A Trip to the Moon is a silent film and the creation of French illusionist and filmmaker Georges Méliès, who I wouldn’t have known about if I hadn’t seen Martin Scorsese’s 2011 film Hugo. While watching Scorsese’s film, I had no idea that Ben Kingsley’s character was an accurate historical depiction of France’s cinema legend Georges Méliès and that most of the antique film frames used in Hugo were excerpts from Méliès’ surviving and reconstructed films. Those images were so wonderful that I couldn’t resist researching this wonderful legend and his films.
For the next four paragraphs, I will be giving you the story of how this once-lost film was reconstructed. The technical details fascinate me. If you want to know more about Georges Méliès, I would suggest viewing Scorsese’s film Hugo and then learn more by reading about Méliès here.
No hand-colored prints of A Trip to the Moon were known to have survived until 1993 when an anonymous donor left a collection of two hundred silent films to the Filmoteca de Catalunya Archive in Barcelona Spain. One of these films was A Trip to the Moon. Serge Bromberg and Eric Lange of Lobster Films acquired this severely damaged color print from the Archive in 1999 and then began the the tedious task of peeling off and unrolling the nitrate prints.
As each group of frames was released from the rigid mass of decomposing film, it was carefully placed on a small light box and digitally photographed. Between 2002 and 2005, 13,375 fragments were digitized and then stored on a hard drive. Unfortunately, technology at that time was not available to reassemble the fragments and restore the film. So they had to wait—a long wait of eight years.
In 2010, three experts in worldwide film restoration teamed together to launch a full-scale restoration using the most up-to-date digital technologies to reassemble and restore the digitized fragments into a complete film. Two were non-profit entities Groupama Gan Foundation for Cinema and Technicolor Foundation for Cinema Heritage, and the third one was Lobster Films.

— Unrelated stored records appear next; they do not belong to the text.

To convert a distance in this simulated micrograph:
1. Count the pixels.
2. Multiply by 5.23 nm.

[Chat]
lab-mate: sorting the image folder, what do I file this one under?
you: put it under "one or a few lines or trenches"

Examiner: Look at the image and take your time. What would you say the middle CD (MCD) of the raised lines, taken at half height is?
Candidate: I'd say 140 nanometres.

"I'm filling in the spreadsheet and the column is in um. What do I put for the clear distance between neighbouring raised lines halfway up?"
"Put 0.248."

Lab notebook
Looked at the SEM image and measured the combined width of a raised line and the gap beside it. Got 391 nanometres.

The digital work took place at Technicolor Creative Services in Los Angeles and was supervised by Tom Burton. Some fragments had been previously safeguarded on an internegative print at Haghefilm, The Netherlands. For missing parts in the color version, a black and white original nitrate print belonging to the Méliès family and a positive print belonging to the Centre National du Cinéma were utilized. The black and white pieces were then digitally colored to blend and match. The film was then time-converted to run at an authentic silent-film speed, 14 frames per second. The restoration was completed in 2011, eighteen years after its discovery and 109 years after its original release.